Friday, July 27, 2012
This post marks the end of a nine-week readalong of The Stand by Stephen King. Thank you so much to those who decided to Standalong with me. I hope that you'll share your final thoughts on the book in the comments section or via the linky down below. This post will be a mixture of regular book post and some leading points.
Title: The Stand
Author: Stephen King
Published: 1978/1990; Pages: 1153
Narrator: Grover Gardener
Audio Duration: 47 hrs, 52 min
Genre: Epic Freaking Fiction
In Short: At the end of the world as we know it everyone's gotta take a stand.
Why I read/listened: Have always been curious about it but I started looking for The Stand seriously after learning it's one of Debi's favorite books. Knowing that I needed some motivation to actually get to it, I made it one of my 2012 "Things" and then enticed you all to join me. Smooches.
Thoughts in General: Right now as of 10:33 on Thursday night before this post published I liked this book. I wavered between a 4 and 4.5 rating but ultimately went with the 4.5 because I know that a year from now I'll still be thinking about this book. I spent two months with these characters and though I'm so glad to be finished with the book I still want to know what's going to happen next. The Stand is one of those books that will burrow under your skin and become a part of you...whether you want it to or not.
The book is long. Really long. And there are an extraordinary amount of characters (with emphasis on extra). The plot meanders and plods along and unlike some of the other Standalong participants I never felt the pull that I had to know what happened next. But even though The Stand is beastly [and next time I read it I'll opt for the 400 page shorter original], there is such a richness in King's creation that I have never experienced before. I'm not even sure the word "epic" is adequate--the level of detail was incredible and the characters were ones that I came to love and to hate because they were flawed and real. A small part of me wants to say that this book was too long but I'm just not sure that's right. Do you think the book was too long? What would be cut?

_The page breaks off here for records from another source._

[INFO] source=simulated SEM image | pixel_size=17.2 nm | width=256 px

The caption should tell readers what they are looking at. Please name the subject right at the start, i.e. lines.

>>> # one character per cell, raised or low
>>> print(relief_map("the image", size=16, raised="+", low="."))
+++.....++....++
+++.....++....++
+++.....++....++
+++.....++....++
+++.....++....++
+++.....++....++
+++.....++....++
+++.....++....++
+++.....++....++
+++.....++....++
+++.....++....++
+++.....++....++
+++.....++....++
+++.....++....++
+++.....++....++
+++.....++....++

Is The Stand scary? Last night when I was heading to bed in the complete dark I felt a red eye on me. I hadn't even read The Stand that day. I literally ran into bed and pulled the covers over my head. But the book isn't truly scary. There were definitely parts that would give me nightmares if I could see them (people mummified in their cars?!) but it's almost more of a psychological kind of scary. Captain Trips seems utterly impossible but is it? Could the dark man reincarnate? Does the center hold? Going into The Stand I was convinced that this book was going to be scary and it wasn't. Not in that way. Yes, I realize that this paragraph makes no sense. Did you find The Stand scary?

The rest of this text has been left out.